DIDN’T GIVE ONE FUCK DIVISION
Gisele is a co-chair of this event, celebrating one of the most versatile and inventive designers going, and this is what she chose to wear. She is not at the top of this list because I like it, because even in basic-bitch terms this dress is a red-carpet bore; she is at the top of the list because no one else on this carpet, even Anna Wintour, managed to give less of a fuck about the brief than this.
Zendaya is the opposite of all that. Sure, she didn’t give a fuck about the brief, but she was here to show off some fashion, and by god, she did.
See also: Priyanka Chopra, who has been trying to deliver contained-but-outstanding looks on several consecutive red carpets and finally gave up and demanded a ten-foot gumshoe. I don’t personally care for it (love the proportions and shape of the collar and sleeves but feel like the train throws it off-balance), but this dress does exactly what it was meant to do, which is make sure everybody has to take pictures of her in landscape, since those are more likely to be a blog header, a feature intro, or a standalone sidebar. She is not going to get lumped into “Gorgeous in Gold” composite photos one more fucking time.
Janelle Monae regrets to inform you she is not, nor has ever been, dressing to someone else’s theme. She has been assembling her own outstanding black and white sartorial continuity that rests somewhere between historical winks and futurist fantasy, and if that’s not going to work for you, then just don’t invite her, because she’s going to show up however she likes.
Nicki Minaj. The train on this dress is almost laughably off-topic, but she made showing up in a van into an event; was there any doubt she was going to sell it?

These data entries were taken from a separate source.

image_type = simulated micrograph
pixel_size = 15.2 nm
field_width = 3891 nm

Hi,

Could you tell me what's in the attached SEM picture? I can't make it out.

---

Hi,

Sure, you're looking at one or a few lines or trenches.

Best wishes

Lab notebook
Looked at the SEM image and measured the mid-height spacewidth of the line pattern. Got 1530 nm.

Thandie Newton is not here to worry about the theme. She is here to match the staircase décor and to play a take-no-prisoners Demeter who absolutely loses her shit after Haley Bennett’s Persephone gets swallowed by the Underworld, and she’s all out of staircase.
Rose Byrne. I don’t know how she manages to maintain the pristine facial expression of gently disdaining whatever she’s wearing, but she always does, and it makes her unassailable. If she was allowed to be knowingly smoking a cigarette and blowing the smoke out towards the crowd with a derisive, long-suffering twitch of her eyebrow, she would be.
Daisy Ridley. So many people have had to approve this garment that it’s amazing she can still summon even this much enthusiasm for it. Given how many people had a chance to say no to this dress, I am surprised this dress is still here.
Joan Smalls is a model. She’s here to work. She will wear Comme des Garcons the moment you feel like paying her to wear it. Otherwise she’s wearing whoever gave her this. Thank you, that’s all, have a nice night.
Jennifer Lopez. “What if a ’70s theater party, but too much?”
I kept this one until last because I’m genuinely taken aback at how lovely this look is despite how incongruous it is; the ghost of 1880, come to settle on Felicity Jones’ late-Victorian shoulders. It’s such a stunning color for her (and rare on this carpet), and the silhouette such a light-touch historical throwback, that it actually sells the idea of being suspended in between modern and Victorian ideals, which means it actually is in the brief on a technicality. Nice one.
From here, of course, we increasingly part ways with even sidelong suggestions of the brief, and things start to descend into the quiet, awkward chaos of people who are not about to rock the boat by doing anything showy. Some of them clearly had something in mind. Some of them…well.
BLESS YOUR HEART DIVISION
Mandy Moore. “I mean, lumps…feels like a lot? Not BAD, obviously, I love everything creative that anyone has ever done in their whole lives. It just feels like a lot. I still have an NBC show to promote! I just don’t know if I can do lumps. Or prints, but obviously that’s just my thing, prints are great for other people. Is there a way we can signal that I’m hip with the textile revolution of today without it being too much? I don’t want it to be too much. But I don’t want to look like I don’t care, either – obviously I care, I was the voice of Rapunzel, I care so much! Is purple eyeshadow really Goth? It is, right? Okay, so, halfway there. We can do this. I believe in us.”
Katie Holmes should not have worn this to the Met Gala and she is standing next to the man whose job it is to know better. Anyway, look at that awesome couple behind her to the left! She’s got a really sculptural skirt and sort of playfully casual top, and he’s wearing a kicky kilt! I really dig that.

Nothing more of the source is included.